Variables the module exposes per surface

Variable Type Purpose
zone_id string CF zone ID
surface_name string Human label (e.g. "raxx-app", "getraxx")
zone_hostname string Zone apex hostname
managed_ruleset_action string "log" / "block"
owasp_action string "log" / "block"
owasp_sensitivity string "low" / "medium" / "high"
auth_challenge_action string "log" / "managed_challenge" / "block"
global_rate_limit_threshold number Requests per 10s per IP
auth_rate_limit_threshold number Requests per 60s per IP on auth paths
order_rate_limit_threshold number Requests per 60s per IP on order paths
rate_limit_action string "simulate" / "challenge" / "ban"
security_level string CF security level
challenge_ttl_seconds number Challenge passage lifetime
postmark_ip_list list(string) Postmark delivery IP ranges
enable_qc_block bool Enable Quebec registration block
logpush_destination_conf string Logpush destination URI (from SSM)
bot_fight_mode string "off" / "on" / "super" — operator decision

Outputs

output "managed_waf_ruleset_id"  { value = cloudflare_ruleset.managed_waf.id }
output "custom_waf_ruleset_id"   { value = cloudflare_ruleset.custom_waf.id }
output "logpush_job_id"          { value = cloudflare_logpush_job.waf_events.id }
output "rate_limit_global_id"    { value = cloudflare_rate_limit.global.id }
output "rate_limit_auth_id"      value = cloudflare_rate_limit.auth_endpoints.id }
output "rate_limit_orders_id"    { value = cloudflare_rate_limit.order_submission.id }

Per-zone instantiation

The module is instantiated twice in terraform/waf/main.tf:

module "waf_raxx_app" {
  source = "../modules/cf-waf"
  zone_id      = var.raxx_app_zone_id
  surface_name = "raxx-app"
  zone_hostname = "raxx.app"
  owasp_sensitivity        = "low"    # API surface — low reduces false positives on JSON bodies
  managed_ruleset_action   = "log"    # start log-only (Phase 1)
  auth_challenge_action    = "log"
  rate_limit_action        = "simulate"
  enable_qc_block          = true
  # ... remaining vars from tfvars
}

module "waf_getraxx" {
  source = "../modules/cf-waf"
  zone_id      = var.getraxx_zone_id
  surface_name = "getraxx"
  zone_hostname = "getraxx.com"
  owasp_sensitivity        = "medium"  # SPA/marketing — medium is fine
  managed_ruleset_action   = "log"
  auth_challenge_action    = "log"
  rate_limit_action        = "simulate"
  enable_qc_block          = false     # no signup on getraxx.com
  # ... remaining vars from tfvars
}

5. Integration with Existing Controls

5.1 FLAG_ENFORCE_CF_ORIGIN

Currently false on raxx-api-prod. This flag makes Raptor reject any request missing a valid CF-Connecting-IP header, hardening the origin.

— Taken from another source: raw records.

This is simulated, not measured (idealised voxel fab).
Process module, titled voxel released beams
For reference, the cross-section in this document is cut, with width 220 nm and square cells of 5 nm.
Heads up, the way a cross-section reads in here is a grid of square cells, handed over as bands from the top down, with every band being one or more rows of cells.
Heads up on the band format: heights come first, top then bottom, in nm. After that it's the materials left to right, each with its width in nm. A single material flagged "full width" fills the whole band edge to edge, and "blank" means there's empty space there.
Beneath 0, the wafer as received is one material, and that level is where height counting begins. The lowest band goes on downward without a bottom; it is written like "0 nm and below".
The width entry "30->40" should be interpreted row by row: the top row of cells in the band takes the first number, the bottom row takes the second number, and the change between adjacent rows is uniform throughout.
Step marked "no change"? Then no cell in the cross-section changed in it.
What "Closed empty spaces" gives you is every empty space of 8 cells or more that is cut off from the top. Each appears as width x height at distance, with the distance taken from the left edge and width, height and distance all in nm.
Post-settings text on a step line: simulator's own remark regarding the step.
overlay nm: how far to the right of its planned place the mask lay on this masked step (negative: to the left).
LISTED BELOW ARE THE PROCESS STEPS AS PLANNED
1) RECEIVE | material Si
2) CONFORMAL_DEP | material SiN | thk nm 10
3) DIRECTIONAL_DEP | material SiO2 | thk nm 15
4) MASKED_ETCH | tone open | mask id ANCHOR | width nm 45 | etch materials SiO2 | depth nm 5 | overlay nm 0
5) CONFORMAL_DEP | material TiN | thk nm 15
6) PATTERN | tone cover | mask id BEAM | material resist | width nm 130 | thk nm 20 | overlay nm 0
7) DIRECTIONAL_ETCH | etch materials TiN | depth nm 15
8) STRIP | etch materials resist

Why it was left off: Without a WAF, CF proxying was not guaranteed to be the only traffic path. Direct-Heroku access was a legitimate fallback.

Why WAF deployment unlocks it: Once WAF rules are in block mode (Phase 4), all legitimate traffic arrives through CF. CF always injects CF-Connecting-IP on proxied requests. At that point, any request without the header is either a bypass attempt or an internal test tool — both of which should be blocked at the origin.

Order of operations:

Phase 1-3: WAF log → challenge → block on staging
Phase 4:   WAF block mode on prod (7-day soak)
Phase 5:   Flip FLAG_ENFORCE_CF_ORIGIN ON on raxx-api-prod + raxx-console-*
           (dedicated sub-card, requires operator action via heroku config:set)

The flag flip sub-card includes a smoke test: curl -I https://api.raxx.app/health must still return 200, and curl -I https://raxx-api-prod.herokuapp.com/health must return 403.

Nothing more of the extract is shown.